Cost: Constructed wetlands generally cost more than other basins due to the high density of plant growth and excavation. However, plants in constructed wetlands require a less manicured approach than traditional landscape practices and can, therefore, cost less to maintain over the life of the system.
Maintenance: Constructed wetlands require regular inspection, maintenance of water levels, debris/sediment removal, and landscape services for vegetative areas.
Subsurface Gravel Wetland
A subsurface gravel wetland is a system containing both a subsurface gravel bed and a surface marsh. Stormwater runoff is infiltrated through the marsh into the gravel bed. The gravel bed filters pollutants and conveys water to an outlet structure.
- The NJDEP recommends allowing wetlands plants to establish prior to system operation.
- Liners may be necessary if soil conditions do not meet the degree of impermeability required by the NJDEP.
Cost: Subsurface gravel wetlands are generally more expensive than constructed wetlands per square foot. The gravel layer and piping requires additional excavation.

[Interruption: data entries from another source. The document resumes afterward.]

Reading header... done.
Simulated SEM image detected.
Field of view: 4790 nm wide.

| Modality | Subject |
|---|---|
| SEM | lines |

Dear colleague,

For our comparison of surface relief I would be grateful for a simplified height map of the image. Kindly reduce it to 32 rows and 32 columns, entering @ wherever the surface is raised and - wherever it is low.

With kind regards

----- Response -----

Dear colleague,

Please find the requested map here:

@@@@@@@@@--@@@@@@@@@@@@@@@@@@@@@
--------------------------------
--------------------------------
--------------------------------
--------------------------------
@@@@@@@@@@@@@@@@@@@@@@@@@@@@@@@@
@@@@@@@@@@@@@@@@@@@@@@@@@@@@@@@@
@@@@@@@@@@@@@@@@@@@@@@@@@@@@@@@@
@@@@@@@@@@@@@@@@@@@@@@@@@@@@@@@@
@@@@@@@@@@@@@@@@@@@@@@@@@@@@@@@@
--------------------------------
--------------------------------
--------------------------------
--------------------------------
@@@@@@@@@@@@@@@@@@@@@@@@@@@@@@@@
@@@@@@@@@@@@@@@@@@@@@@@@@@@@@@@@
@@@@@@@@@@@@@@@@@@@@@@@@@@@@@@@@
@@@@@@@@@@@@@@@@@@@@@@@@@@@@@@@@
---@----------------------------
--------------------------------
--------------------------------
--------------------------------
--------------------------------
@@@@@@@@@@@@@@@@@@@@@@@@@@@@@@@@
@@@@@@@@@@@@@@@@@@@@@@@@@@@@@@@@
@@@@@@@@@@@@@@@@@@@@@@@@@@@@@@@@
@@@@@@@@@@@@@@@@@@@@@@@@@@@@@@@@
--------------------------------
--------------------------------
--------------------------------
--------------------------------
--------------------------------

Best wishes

Maintenance: Subsurface gravel wetlands are similar to constructed wetlands. However, additional measures to maintain water levels and to inspect clogged piping are necessary. Subsurface gravel wetlands require regular inspection, maintenance of water levels, debris/sediment removal, and landscape services for vegetative areas.
Vegetative Filter Strip
A vegetative filter strip is a gently sloping landscaped area that provides pretreatment to an adjacent stormwater management facility. The BMP slows the upstream runoff rate, reducing the risk of erosion and allows for quicker infiltration before the water leaves the site. Vegetative filter strips add visual buffer from impervious areas such as parking lots.
- Vegetative filter strips are not bioswales. Runoff must be flowing in the form of sheet flow (not concentrated flow like in a swale or pipe) across the vegetative filter strip in order for this green infrastructure practice to be effective.
- The type of vegetative groundcover specified affects the level of water quality treatment which can be achieved. For instance, woodland plant species provide 70% TSS removal while turf grass provides 60% removal.
Cost: Vegetative filter strips are relatively inexpensive compared to other BMPs. A filter strip can be designed using existing vegetated areas or newly proposed planted areas.
Maintenance: Maintenance varies based upon composition of the filter strip. Regular maintenance activities may include debris/sediment removal, mowing, and landscape services.
A wet pond is a permanent pool where stormwater is captured and regulated by an elevated outlet structure. Native vegetation should be used to provide a permanent buffer around the pool. Water from the pond should be used for irrigation or some other beneficial use.
Wet ponds are used to accommodate runoff and provide stability from larger design storms. They can also be used when wildlife habitats, recreational benefits, or water supply for irrigation or fire protection need to be enhanced. Wet ponds may look similar to constructed wetlands, but their plantings, soil, and subsurface systems are very different.
- Use of wet ponds under Table 5-2 requires a 10-foot-wide area of native vegetation along at least 50% of the shoreline.
- Safety ledges are required around wet ponds deeper than 3 feet.
Maintenance: Regular maintenance activities include inspections, sediment/ debris removal, and landscape services for vegetated areas. The forebay must be cleaned once 6 inches of sediment have accumulated.